FMP JSONL Dedupe & Verify (Annual & Quarterly)

What it does (per file under income_statement, balance_sheet, cash_flow):
1) Reads .jsonl rows
2) Detects duplicates using robust keys:
   - Annual (FY):   ("FY", calendarYear) or ("FY", date[:4]) fallback
   - Quarterly (Q): ("Q", date, period) with period ∈ {Q1,Q2,Q3,Q4,quarter}
3) Keeps exactly ONE row per key and removes extras
   - Never deletes the only row for a key (so FY/Q coverage is preserved)
   - Tie-break: keeps the row with the greatest "completeness" (most non-null fields);
               if tied, keeps the LAST occurrence in the file (stable, deterministic)
4) Writes a timestamped backup of the original file next to it
5) Writes the cleaned file in place
6) Re-runs a duplicate scan and prints a short report
7) Also writes a CSV summary after-cleanup: duplicate_scan_report_after.csv

Only touches: income_statement, balance_sheet, cash_flow.
Skips: ratios (often not FY/Q-marked).

Usage:
  python3 fmp_dedupe_jsonl.py
"""

from pathlib import Path
import json
from collections import defaultdict
import csv
from datetime import datetime
from typing import Dict, Tuple, Any, List

# ---------- CONFIG ----------
ROOT = Path("/Users/martingobbo/stock-dashboard/data/raw/fmp")
SUBDIRS = {
    "income_statement": ROOT / "income_statement",
    "balance_sheet":    ROOT / "balance_sheet",
    "cash_flow":        ROOT / "cash_flow",
}
OUTPUT_CSV_AFTER = Path("duplicate_scan_report_after.csv")

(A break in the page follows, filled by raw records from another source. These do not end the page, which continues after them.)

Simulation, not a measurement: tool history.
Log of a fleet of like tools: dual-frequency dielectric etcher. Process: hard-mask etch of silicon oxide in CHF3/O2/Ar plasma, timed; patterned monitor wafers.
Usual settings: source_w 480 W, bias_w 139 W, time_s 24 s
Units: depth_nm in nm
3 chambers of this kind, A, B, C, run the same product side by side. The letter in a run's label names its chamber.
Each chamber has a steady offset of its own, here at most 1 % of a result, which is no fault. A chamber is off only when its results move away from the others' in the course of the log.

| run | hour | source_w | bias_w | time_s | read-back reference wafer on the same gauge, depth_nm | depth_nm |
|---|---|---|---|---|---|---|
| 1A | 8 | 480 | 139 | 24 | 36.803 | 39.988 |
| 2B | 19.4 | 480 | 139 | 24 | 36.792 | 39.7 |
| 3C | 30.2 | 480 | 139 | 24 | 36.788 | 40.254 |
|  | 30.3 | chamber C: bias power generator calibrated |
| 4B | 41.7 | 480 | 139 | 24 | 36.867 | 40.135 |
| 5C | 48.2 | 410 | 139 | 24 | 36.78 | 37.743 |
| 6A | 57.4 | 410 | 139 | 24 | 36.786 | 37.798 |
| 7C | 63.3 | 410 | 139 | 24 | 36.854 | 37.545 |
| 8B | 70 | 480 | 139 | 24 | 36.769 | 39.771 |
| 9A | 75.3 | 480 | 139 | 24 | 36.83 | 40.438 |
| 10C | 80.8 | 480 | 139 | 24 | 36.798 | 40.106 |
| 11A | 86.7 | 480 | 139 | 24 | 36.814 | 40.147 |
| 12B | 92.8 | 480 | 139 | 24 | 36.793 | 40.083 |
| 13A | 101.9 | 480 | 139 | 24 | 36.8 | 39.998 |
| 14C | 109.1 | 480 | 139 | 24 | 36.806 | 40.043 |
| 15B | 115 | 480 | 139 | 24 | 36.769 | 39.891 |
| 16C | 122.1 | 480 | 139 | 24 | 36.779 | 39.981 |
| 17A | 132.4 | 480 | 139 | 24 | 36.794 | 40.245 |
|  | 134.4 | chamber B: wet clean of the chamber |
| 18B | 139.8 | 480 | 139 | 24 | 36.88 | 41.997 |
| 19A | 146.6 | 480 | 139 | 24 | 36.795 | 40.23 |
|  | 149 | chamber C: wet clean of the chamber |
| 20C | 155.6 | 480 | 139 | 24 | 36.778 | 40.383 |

# ---------- HELPERS ----------
def read_jsonl(path: Path):
    """Yield (line_idx, parsed_dict) from a .jsonl; skip malformed lines but preserve index."""
    with path.open("r") as f:
        for i, line in enumerate(f):
            line = line.strip()
            if not line:
                continue
            try:
                yield i, json.loads(line)
            except Exception:
                # Malformed lines are ignored during dedupe (cannot key them), but we won't re-emit them.
                # If you prefer, you could append them verbatim at the end.
                continue

def norm_period(value: Any) -> str:
    """Normalize period string to: 'FY','Q1','Q2','Q3','Q4','quarter','unknown'."""
    if value is None:
        return "unknown"
    s = str(value).strip().lower()
    if s in {"fy", "annual", "year"}:
        return "FY"
    if s in {"q1", "q2", "q3", "q4"}:
        return s.upper()
    if s == "quarter":
        return "quarter"
    return s or "unknown"

def is_annual(p: str) -> bool:
    return p == "FY"

def is_quarterly(p: str) -> bool:
    return p in {"Q1", "Q2", "Q3", "Q4", "quarter"}

def annual_key(row: Dict[str, Any]) -> Tuple[str, str]:
    """Compute robust FY key from a row."""
    cal_year = str(row.get("calendarYear") or "").strip()
    if cal_year:
        return ("FY", cal_year)
    date = str(row.get("date") or "").strip()
    year = date[:4] if len(date) >= 4 else ""
    return ("FY", year or "unknown")

def quarterly_key(row: Dict[str, Any], period_norm: str) -> Tuple[str, str, str]:
    """Compute robust Q key from a row (date + period)."""
    date = str(row.get("date") or "").strip()
    q = period_norm if period_norm in {"Q1", "Q2", "Q3", "Q4"} else period_norm
    return ("Q", date or "unknown", q or "unknown")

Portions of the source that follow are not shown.